Of all the places I was to work with Cassandra, this was the furthest a field, at the end of a long drive that went more then half the length of the province. It was also the most anticipated, and least known space, being a waterfall I had good directions to, and yet had never visited.
Fortunately for all, the directions were incredibly accurate, and
without a single wrong turn, we found ourselves at the falls; way at the
top of the falls. At the top of a very steep, very slippery, very very
treacherous set of falls. Never one to be daunted by the dangerous (or
possibly egregiously stupid), we began the session by doing some
exploratory images of Cassandra at the top of the falls. We then
proceeded, with great care, to move the 20 or so meters down the near
sheer rock-face, to a small flat area in the falls, which held great
potential for images. This was, of course, with my 4"x5" view camera,
and a nude Cassandra.
As it turned out, while the hazardous
climb down was successful, the waterfall was almost impossible to
photograph; there was almost no safe place to set up the tripod, and
even less space to stand. In the end, while we did make some images
half-way down the falls, the strongest images of the day were made back
at the top, before we packed up and left for the day.

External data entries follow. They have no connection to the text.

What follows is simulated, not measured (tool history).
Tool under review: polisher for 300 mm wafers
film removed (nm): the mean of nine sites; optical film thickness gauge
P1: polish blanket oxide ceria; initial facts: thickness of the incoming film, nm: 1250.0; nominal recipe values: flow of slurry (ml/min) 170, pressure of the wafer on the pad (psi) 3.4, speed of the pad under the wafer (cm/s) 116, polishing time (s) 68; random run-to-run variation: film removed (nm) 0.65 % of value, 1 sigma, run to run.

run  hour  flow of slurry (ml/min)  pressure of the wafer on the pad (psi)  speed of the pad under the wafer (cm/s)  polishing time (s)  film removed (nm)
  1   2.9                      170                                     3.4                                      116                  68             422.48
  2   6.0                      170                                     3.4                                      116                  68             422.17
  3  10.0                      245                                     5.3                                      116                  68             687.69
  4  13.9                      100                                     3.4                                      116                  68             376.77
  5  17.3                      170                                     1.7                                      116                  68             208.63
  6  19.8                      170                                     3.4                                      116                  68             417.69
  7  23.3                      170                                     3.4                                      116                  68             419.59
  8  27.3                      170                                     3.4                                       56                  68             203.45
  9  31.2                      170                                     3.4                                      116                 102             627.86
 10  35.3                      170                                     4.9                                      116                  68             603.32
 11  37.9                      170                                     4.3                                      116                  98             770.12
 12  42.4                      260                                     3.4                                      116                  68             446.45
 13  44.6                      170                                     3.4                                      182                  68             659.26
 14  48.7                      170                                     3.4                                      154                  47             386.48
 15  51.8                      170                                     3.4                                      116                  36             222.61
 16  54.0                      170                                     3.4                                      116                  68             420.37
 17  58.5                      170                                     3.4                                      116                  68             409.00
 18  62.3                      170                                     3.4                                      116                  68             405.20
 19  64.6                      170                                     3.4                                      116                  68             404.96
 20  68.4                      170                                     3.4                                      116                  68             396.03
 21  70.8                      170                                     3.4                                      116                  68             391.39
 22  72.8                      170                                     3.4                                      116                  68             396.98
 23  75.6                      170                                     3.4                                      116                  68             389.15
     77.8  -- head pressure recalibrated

The final photographs were less "Nudes" and more portraits; Cassandra was still wet from the waterfall, and I made a short series of her with tangled, dishevelled hair; the thin lines of water blurring in the background contrasting nicely with the Cassandra's pale skin, while the dark mass on the right forms a great mirror to the shadowed face looking in the same direction. The general convention for a portrait is that the subject should have eye contact with the viewer, but in this case, the image is stronger for the lack thereof.